New Year’s Resolution for this Blog

I haven’t written on this place for too long. The reason seems to an unhealthy kind of perfectionism that has crept into my mind. The language, my own ramshackle version of English I am stuck with (because otherwise my audience would be decimated) – I fail to romanticize it anymore, I think it looks bleak when compared to “real” English writing. Of course, the idea that I possess that faculty of judgement, that it’s my call to say these lines are not esthetic, means that I somehow see myself as qualified. It might be a growth spurt of language awareness (oh how blessed were the times when you could just write without a second thought, when you still believed in that naive purity of expression).

What about perfectionism? The idea that I fall short of Oxford standards, that I can be a surrogate at best takes for granted that there is a “natural” language in which we can express effortlessly whatever occurs in the folds of our mind. I don’t believe that. I believe language is struggle, and it doesn’t matter if you write in the language of your youth, of your Bible, or of the scientific papers you read. As long as it is a struggle and not a showcase of clichés, quotes and habits. It should be beating habit. “Writing is giving habit a good beating” – you can take the quote, it’s unlicensed.

But there are more perfectionisms that have gotten in my way. I’m not an expert. On nothing. This may sound strange, but I had difficulties separating form and “content”. I don’t like the colors fonts margins typography icons layout design of my blog, so I am discouraged and postpone publication until I regain confidence in its appearance. (I actually do run some other blogs that haven’t changed their design for years, and I am still content).
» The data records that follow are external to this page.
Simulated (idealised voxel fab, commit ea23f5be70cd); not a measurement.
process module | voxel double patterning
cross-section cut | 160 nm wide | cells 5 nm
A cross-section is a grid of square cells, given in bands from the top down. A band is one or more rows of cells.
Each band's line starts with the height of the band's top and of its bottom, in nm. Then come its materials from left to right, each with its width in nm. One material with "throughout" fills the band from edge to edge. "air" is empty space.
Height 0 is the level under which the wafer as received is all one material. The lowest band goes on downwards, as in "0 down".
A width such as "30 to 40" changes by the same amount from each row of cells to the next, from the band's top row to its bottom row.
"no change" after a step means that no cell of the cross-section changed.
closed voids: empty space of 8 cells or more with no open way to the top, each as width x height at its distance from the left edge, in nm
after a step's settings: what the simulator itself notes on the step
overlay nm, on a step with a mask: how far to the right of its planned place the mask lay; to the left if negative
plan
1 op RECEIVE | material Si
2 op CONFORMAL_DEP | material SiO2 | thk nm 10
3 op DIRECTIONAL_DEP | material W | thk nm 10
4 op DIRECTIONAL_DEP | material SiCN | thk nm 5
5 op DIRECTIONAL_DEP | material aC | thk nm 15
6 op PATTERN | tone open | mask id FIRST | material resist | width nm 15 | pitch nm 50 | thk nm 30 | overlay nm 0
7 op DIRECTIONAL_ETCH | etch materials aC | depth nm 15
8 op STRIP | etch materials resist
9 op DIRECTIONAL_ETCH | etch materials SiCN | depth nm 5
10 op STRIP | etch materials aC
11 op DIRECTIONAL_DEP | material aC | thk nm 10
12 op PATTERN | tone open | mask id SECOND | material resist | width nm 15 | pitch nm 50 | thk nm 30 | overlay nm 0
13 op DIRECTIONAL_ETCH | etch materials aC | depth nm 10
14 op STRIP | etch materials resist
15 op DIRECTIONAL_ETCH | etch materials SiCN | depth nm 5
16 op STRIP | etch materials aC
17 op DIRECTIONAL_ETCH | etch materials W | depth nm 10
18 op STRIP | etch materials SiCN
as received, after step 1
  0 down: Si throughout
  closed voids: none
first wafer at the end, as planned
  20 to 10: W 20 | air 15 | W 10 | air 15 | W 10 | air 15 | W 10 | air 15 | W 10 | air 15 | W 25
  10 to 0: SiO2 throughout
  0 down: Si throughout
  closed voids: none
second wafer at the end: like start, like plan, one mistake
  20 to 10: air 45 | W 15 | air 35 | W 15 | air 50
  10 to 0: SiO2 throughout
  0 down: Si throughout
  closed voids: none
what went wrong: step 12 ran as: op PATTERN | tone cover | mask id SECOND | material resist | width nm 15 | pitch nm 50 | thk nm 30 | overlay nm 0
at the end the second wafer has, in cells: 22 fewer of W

But blogs are not the real thing. They are a medium to share ideas, drafts perhaps, or recycle previously “published” (whatever that means) articles. The real thing is somewhere else. On a writer’s blog we read some of her reflections, but we know “if we want the real thing, we should buy the book”. The obsession with the “real” thing is of course the libidinous drive of consumerism. Le véritable objet est toujours ailleurs.

My intuition has always been roughly the opposite. There is no “yonder”, no textual heaven where the “real” narrative unfolds. The event of the real narrative, the making-real of the narrative is making it into “something”, placing a boundary around it, and using the narrative of exclusivity to create the illusion that makes the “real narrative” stand out of the stream of your words.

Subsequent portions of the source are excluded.